THE MEXICOLA AVOCADO
Growing avocados can be rewarding and cost effective, especially when you see the price of avocados in the grocery store these days. You must, however, pay attention to the type of avocado tree you purchase depending on the area of the country in which you live. The following advice is based on a California Bay Area climate, meaning hot summers and freezing winters without snow. Avocados are a tropical fruit so if you do not live in a tropical climate, it can be challenging to keep an avocado tree alive through winter. Enter the Mexicola avocado tree.
(right, small Mexicola avocados ready for guacamole)
All avocado trees need a year or two post-purchase in order to mature into a fruit producing tree. After a year or so of caring for your young, fruitless tree it will begin to produce flowers. The following year, a young tree will then produce its first fruit. Usually, this first fruit will only just begin to grow and then die off. Don't be discouraged. This is just your tree's trial run at making fruit. The following year, your tree will produce plenty of avocados. Mexicola trees are high-producing with hundreds of small avocados on one mature tree alone. The Mexicola Grande tree does not produce as much fruit as the Mexicola, but its fruit is much larger so you get more meat per fruit.
For whatever reason, there is a lack of information on the web regarding the Mexicola, which I hope to correct with this post. The Mexicola, and its larger variation the Mexicola Grande, is a great option for those of us that live in a climate that is warm in the summer, yet cold in the winter. Mexicola trees can handle weather down to 17 degrees Fahrenheit. They produce small, yet delicious fruit and are one of the only variations with edible skin. The Mexicola's skin is very thin and hard to peel away from the fruit. The Mexicola also has a large pit so it takes several avocados to get a good amount of guacamole. When the fruit is ripe the avocado turns a purple/black color and does not like to stay on the tree long after ripening. Oddly, after picking the avocados they are best when wrinkly, super soft, and almost seem over-ripe.

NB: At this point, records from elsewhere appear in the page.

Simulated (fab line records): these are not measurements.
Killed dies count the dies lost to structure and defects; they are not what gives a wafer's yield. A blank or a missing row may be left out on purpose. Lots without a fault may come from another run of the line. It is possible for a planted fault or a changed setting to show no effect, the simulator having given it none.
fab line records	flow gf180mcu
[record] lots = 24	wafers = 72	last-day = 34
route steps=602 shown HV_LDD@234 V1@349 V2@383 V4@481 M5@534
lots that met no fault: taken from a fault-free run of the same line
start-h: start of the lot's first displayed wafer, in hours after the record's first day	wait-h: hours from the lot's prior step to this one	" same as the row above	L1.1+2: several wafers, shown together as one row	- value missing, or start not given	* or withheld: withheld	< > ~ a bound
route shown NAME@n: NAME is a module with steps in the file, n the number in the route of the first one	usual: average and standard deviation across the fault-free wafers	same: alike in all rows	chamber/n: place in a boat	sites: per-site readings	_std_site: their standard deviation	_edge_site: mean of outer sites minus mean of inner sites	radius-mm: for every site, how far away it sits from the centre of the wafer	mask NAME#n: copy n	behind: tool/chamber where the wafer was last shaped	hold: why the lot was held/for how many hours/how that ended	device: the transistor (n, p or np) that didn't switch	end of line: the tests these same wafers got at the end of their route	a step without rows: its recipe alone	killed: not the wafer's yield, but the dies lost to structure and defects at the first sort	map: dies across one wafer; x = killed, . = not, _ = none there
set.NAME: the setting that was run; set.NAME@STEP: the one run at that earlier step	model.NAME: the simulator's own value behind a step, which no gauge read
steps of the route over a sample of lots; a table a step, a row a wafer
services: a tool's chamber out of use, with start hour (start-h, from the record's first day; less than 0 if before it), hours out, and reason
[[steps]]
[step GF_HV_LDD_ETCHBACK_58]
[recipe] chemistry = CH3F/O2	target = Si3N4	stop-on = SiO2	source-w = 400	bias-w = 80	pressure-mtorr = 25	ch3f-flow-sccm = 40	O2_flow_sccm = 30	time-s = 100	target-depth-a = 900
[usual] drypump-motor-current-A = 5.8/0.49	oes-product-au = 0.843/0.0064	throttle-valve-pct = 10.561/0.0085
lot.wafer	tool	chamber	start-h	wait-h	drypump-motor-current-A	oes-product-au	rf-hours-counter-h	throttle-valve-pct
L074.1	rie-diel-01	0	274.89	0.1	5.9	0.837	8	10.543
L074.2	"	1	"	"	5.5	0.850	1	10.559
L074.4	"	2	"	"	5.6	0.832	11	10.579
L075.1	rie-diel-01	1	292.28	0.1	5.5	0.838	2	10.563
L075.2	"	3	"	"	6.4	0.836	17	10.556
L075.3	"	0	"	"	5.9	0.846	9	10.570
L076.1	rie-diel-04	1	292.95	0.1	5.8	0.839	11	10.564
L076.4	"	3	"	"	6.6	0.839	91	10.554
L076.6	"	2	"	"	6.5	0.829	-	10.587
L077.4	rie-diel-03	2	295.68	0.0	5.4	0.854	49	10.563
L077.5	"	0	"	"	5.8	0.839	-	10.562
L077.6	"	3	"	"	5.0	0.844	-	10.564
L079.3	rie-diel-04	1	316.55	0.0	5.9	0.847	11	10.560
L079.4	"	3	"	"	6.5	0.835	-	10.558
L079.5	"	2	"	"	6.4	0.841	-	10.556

Fruit trees are heavy feeders and need proper water and fertilization. We use Espoma brand citrus and avocado organic fertilizer every October, February, and June (pictured right). This can be purchased at any Home Depot, Lowe's, or your local nursery. We also believe that consistent watering is a key to avocado success. Make sure to water your avocados at least every other day, but do not flood the base of your avocado tree. This will drown the tree and stunt its growth. I say this, however, with caution as your avocado tree will need a lot of water.
In addition, many people tend to get prune-happy and over prune their tree. Remember, an avocado tree needs its upper and lower leaves to protect the trunk from sunburn in the summer and frostburn in the winter. Therefore, trimming your Mexicola is an art form. Make sure to get the tree branches off of the ground while at the same time leaving the trunk protected. I like to wait to prune a tree until after winter so as not to risk exposing a tree's core to freezing. This may mean it looks a bit messy during the fall, but it will be worth it come spring.
(Above you can see the difference in size between the Mexicola and Mexicola Grande)
Pest Control Tip: If you find that rodents, squirrels, birds, racoons, or any other animals are stealing your fruit there is an easy, organic way to protect your trees. Take a spray bottle and mix a lot of hot sauce with water. Spray the mixture onto the growing fruit. It will not taste good to the hungry creatures in your yard. It may leave a thin, white film on the fruit that simply wipes right off. Problem solved.